It’s a big week for old favorites, especially among children’s authors. Twilight/Life and Death pairs the 10th anniversary edition of Stephenie Meyer’s vampiric blockbuster with a gender-flipped version, in which ingenue Bella becomes Beau and sparkly immortal Edward is now Edyth. With 66K print units sold, it’s #2 in children’s frontlist fiction, and #3 overall.
At #3 in children’s fiction and #5 overall, with 44K print units sold, Harry Potter and the Sorcerer’s Stone by J.K. Rowling features new color illustrations by Kate Greenaway Medalist Jim Kay, whom Rowling selected to do new art for all seven novels in the series.
And at #5 with 12K print units sold, Carry On by Rainbow Rowell grew out of the fan-fiction sections of 2013’s Fangirl, which imagine a Harry Potter–esque character falling for his Draco-like roommate, who is a vampire.
On the adult side, A Knight of the Seven Kingdoms by George R.R. Martin, #2 in hardcover fiction and #7 overall, sold 33K print units this week. The volume packages three previously published novellas set a century before the events of A Game of Thrones.
On the Right Track
Patti Smith reflects on her life and her art in the new M Train, the follow-up to her 2010 memoir Just Kids, which won that year’s National Book Award for nonfiction. Kids debuted with 6,685 print units sold and to date has topped 440K units in hardcover and paperback. M Train is building on that success, debuting at #6 in hardcover nonfiction with almost 16K sold. Another musical memoir, Sounds like Me by Sara Bareilles, lands at #19 with 6,484 print units sold. The books arrive on the heels of Chrissie Hynde’s controversial Reckless; for more of the season’s musician-authored books, go to publishersweekly.com/music1516.

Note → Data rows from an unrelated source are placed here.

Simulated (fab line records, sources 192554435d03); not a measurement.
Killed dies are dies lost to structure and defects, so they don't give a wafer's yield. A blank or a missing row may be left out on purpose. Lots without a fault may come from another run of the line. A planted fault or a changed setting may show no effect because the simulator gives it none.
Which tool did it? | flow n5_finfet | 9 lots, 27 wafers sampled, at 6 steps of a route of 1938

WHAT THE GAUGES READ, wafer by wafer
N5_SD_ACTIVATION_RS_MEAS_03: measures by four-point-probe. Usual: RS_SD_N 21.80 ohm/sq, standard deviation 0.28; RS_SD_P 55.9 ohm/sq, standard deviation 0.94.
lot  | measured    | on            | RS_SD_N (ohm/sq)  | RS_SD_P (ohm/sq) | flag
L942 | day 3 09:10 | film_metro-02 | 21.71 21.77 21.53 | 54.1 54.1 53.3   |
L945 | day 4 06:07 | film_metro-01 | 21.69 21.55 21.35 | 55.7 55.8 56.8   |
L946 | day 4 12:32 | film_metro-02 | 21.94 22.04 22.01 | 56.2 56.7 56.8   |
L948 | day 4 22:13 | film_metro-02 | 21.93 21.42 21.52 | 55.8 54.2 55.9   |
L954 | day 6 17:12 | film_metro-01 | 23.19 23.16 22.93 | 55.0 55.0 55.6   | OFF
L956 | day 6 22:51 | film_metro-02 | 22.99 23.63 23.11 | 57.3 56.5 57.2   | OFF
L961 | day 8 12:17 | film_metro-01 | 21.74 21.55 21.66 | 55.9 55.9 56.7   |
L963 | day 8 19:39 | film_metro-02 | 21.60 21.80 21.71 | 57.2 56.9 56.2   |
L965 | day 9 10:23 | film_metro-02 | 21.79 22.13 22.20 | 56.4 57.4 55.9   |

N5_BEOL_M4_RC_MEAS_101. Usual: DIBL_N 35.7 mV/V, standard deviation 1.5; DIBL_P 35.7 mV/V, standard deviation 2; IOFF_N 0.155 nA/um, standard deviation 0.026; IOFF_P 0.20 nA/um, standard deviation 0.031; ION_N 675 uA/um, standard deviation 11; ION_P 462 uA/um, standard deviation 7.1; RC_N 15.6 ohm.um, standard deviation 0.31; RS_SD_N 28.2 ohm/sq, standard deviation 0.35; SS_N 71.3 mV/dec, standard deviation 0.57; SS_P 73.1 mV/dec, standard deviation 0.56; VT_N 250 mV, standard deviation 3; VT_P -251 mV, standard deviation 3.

A pair of books on the Kennedy clan debut on our hardcover nonfiction list this week. In A Common Struggle by Patrick J. Kennedy and Stephen Fried, Kennedy—a former Rhode Island congressman and the youngest child of Ted—recounts, in the words of the subtitle, his “personal journey through the past and future of mental illness and addiction.” It’s at #7 with almost 15K sold.
Rosemary by Kate Cifford Larson, at #15 with 8,279 print units sold, details the tragic life of the oldest daughter of Joe and Rose Kennedy, who suffered a failed lobotomy at age 23 and remained isolated from her family for much of her life.
A More Perfect Union Ben Carson #2 Hardcover Nonfiction; #6 overall 37.9K print units The 2016 presidential hopeful has put his campaign on hold for two weeks while on tour for his new book, which, according to the subtitle, explains “what we the people can do to reclaim our constitutional liberties.”
The Survivor Vince Flynn and Kyle Mills #1 Hardcover Fiction; #4 overall 49.8K print units Flynn died in 2013, before finishing the 14th of his Mitch Rapp political thrillers; Mills completed Flynn’s work and plans to write two more in the series.
The Courage to Act Ben S. Bernanke #13 Hardcover Nonfiction 9,357 print units The former chairman of the Federal Reserve—who started his 12-year tenure in 2006, shortly before the housing bubble burst—offers an insider’s perspective on the worst financial crisis since the Great Depression.
All unit sales per Nielsen BookScan except where noted.